Birds and book, day 14 of 2012 (+ Coriolanus)

Jan 15, 2012 01:45

I wrap a blanket about myself while I write this post for it's late and the furnace turned itself off a few hours ago. This evening we went to see Coriolanus by Seattle Shakespeare Company and, by gum, it was a thinky sort of play. I do like seeing plays with which I'm utterly unfamiliar and, happily, we arrived too late for me to have an opportunity to read the liner notes. Those who did read the program--or who paid too much attention to the voiceover prologue, felt that they'd been led to place their sympathies with the wrong parties so that it was a confusing and/or disorienting first act. Me, I pretty immediately found the plebeians an unsympathetic lot (which makes one wonder what the director thinks of the 99% movement and/or what he thought he was putting on stage). Of course, we were hard-pressed to come up with any characters who were presented sympathetically though I was finally able to declare Cominus (I think) to be a good enough guy. It was a stretch, however. The play, though, was quite fine and well worth seeing. It will be interested to see how the Ralph Fiennes film compares.

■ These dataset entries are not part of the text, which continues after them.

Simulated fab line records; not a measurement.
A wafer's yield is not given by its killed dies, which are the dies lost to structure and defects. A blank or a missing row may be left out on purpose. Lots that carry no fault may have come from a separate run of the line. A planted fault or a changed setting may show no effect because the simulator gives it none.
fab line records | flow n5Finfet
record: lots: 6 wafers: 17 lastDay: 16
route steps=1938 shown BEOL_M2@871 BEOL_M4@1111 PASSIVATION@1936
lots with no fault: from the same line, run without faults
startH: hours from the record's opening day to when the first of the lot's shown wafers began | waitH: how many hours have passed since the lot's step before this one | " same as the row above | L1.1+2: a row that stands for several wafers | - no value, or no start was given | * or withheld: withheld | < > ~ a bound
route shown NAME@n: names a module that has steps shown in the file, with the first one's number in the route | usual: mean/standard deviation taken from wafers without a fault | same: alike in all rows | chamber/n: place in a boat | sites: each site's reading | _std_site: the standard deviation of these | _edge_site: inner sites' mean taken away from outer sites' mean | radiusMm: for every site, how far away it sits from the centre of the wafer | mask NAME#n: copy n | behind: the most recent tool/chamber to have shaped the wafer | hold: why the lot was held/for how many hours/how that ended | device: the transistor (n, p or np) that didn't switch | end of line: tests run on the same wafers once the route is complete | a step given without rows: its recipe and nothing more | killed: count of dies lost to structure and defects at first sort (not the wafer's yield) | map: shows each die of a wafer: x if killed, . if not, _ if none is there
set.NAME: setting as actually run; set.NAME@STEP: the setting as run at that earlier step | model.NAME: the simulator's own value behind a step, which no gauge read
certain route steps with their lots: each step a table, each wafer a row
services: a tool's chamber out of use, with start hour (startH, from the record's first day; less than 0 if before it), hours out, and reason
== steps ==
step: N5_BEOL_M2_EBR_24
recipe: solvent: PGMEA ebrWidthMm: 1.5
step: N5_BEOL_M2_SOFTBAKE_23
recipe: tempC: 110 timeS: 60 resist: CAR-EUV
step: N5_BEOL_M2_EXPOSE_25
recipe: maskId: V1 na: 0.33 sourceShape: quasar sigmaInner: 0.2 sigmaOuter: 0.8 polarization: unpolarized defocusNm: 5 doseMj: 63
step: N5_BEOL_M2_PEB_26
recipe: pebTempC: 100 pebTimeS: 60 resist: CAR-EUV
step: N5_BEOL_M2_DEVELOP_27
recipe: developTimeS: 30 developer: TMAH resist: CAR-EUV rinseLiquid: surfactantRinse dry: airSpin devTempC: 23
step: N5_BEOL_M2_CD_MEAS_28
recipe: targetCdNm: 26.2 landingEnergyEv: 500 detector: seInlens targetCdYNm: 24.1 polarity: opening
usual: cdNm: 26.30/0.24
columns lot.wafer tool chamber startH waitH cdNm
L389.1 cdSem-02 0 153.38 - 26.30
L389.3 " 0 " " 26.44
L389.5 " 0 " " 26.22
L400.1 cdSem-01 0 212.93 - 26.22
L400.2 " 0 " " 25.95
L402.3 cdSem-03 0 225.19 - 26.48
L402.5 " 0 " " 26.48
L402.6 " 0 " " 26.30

Before the play we went to the Tilikum Place Cafe; the house-made pasta was shockingly fine and the squash salad was also quite excellent.

Birds
house sparrows
house finches
goldfinches
Townsend's warbler
yellow-rumped warblers
gold-crowned sparrow
song sparrows
dark-eyed juncos
black-capped chickadees
Anna's hummingbirds
robin
starlings
gulls
crows

Book
The Cat's Table page 269 because yes, I did read the acknowledgments: finished, anyway. There was such an air of reality to some of the stuff I felt I did need to read the author's note at the end that assures the reader that while some of the aspects of the story resemble his life it really is a completely fictitious account. I'm not really sure what I thought of the book--possibly because my own reading of it was so disjointed or possibly because the narrative isn't all that linear. You get people's stories in odd chunks and there's a lot of the narrator remembering various events out of order. Does he go to Cassius art show before or after his marriage and does it matter? One way or another I felt caught up in the action only episodically. A fascinating bunch of characters but somehow I rarely connected with them. I blame myself rather than Mr. Ondaajte.